Northern Ireland corporation tax move slammed
A leading tax expert has said that devolving corporation tax powers to Northern Ireland would cost it £300m from the Westminster block grant.
NI business leaders have united in a call for corporation tax to be devolved to the assembly.
Seven leading business organisations have written to MLAs and to NI Secretary Owen Paterson.
Richard Murphy of Tax Research UK said the tax move would not guarantee a single new job.
"The truth is the Irish Republic's tax system is fundamentally different from the UK, there is absolutely no way on earth that Northern Ireland could reproduce what the Republic offers and as a result this is a gamble that would cost £300m out of the block grant," he said.
"If you are going to spend £300m on attracting businesses into Northern Ireland this has to be the worst way possible.
"The Confederation of British Industry said in evidence to the House of Commons a couple of weeks ago they couldn't guarantee a single new job as a result of this for Northern Ireland and they are right."
Mr Murphy, who is an adviser to the Tax Justice Network and the TUC on taxation and economic issues, said he believed it was "extremely unlikely" corporation tax would be devolved to Northern Ireland due to European Union rules.
He added that if there was a different tax rate in NI it would "put a barrier to trade" between Northern Ireland and Great Britain.
Mr Murphy also said that there was already a large number of companies in Northern Ireland who paid the small companies rate of corporation tax which was "significantly lower than the 28% for large companies".
The seven leading business organisations said in their letter that they believed a reduction in CT was "the fastest way to rebalance and grow the NI economy and create jobs".
"Without reform, the NI economy will continue to be untenable and over dependent on GB taxpayers," they said.

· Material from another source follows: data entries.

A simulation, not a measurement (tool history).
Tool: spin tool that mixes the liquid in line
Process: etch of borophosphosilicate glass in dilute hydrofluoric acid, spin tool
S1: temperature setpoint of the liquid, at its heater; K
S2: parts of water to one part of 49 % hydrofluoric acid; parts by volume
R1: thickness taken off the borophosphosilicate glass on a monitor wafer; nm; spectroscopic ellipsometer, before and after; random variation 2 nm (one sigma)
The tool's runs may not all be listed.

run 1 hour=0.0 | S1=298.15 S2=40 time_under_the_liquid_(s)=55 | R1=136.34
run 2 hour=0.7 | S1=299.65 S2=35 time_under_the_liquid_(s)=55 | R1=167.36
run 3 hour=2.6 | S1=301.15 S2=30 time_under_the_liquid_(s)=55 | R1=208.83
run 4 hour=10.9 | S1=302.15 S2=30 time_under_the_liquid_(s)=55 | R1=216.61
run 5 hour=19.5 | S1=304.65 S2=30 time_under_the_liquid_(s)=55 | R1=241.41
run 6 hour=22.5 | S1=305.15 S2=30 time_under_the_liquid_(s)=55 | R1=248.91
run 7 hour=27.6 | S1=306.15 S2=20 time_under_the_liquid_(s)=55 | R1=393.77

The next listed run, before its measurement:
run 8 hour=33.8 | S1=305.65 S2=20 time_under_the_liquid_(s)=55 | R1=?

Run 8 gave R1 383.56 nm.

The letter said that NI remained the poorest region of the UK and this would become worse with public sector spending cuts.
"We believe that reduced corporation tax is the fastest and best way to bring lasting well paid jobs to Northern Ireland," the letter added.
The business organisations which united to sign the letter include:
- CBI Northern Ireland
- Institute of Directors
- Northern Ireland Chamber of Commerce
- The Centre for Competitiveness
- Northern Ireland Independent Retail Trade Association
- Northern Ireland Food and Drink Association
Joanne Stuart of the Institute of Directors said she felt foreign direct investment had been important in creating jobs in the Irish Republic.
""Foreign direct investment in the Irish Republic has created 140,000 jobs that supports a further 100,000 jobs in the indigenous industries and if there are 160bn euros in exports, over 70% of that is being generated through those foreign direct investment companies," she said.
"We are talking about changing the structure of the NI economy, we need that foreign direct investment to come in and enable us to grow those indigenous companies."
Last week, First Minister Peter Robinson said the British government should allow NI to relax corporation tax following its decision to give a loan to the Irish Republic.
Mr Robinson said it would be difficult to justify making the Irish economy more competitive while it retained a more advantageous business tax rate.
The main rate of corporation tax in the UK is 28% for 2010, while corporation tax south of the border is only 12%.
The treasury is due to publish a paper on rebalancing the NI economy next month.
The share of UK government spending that goes to Northern Ireland, Scotland and Wales which is known as the block grant is worked out using what is known as the "Barnett Formula".
Named after the former Chief Secretary to the Treasury, Lord Barnett, the mathematical formula has been in use in Scotland and Northern Ireland since 1979.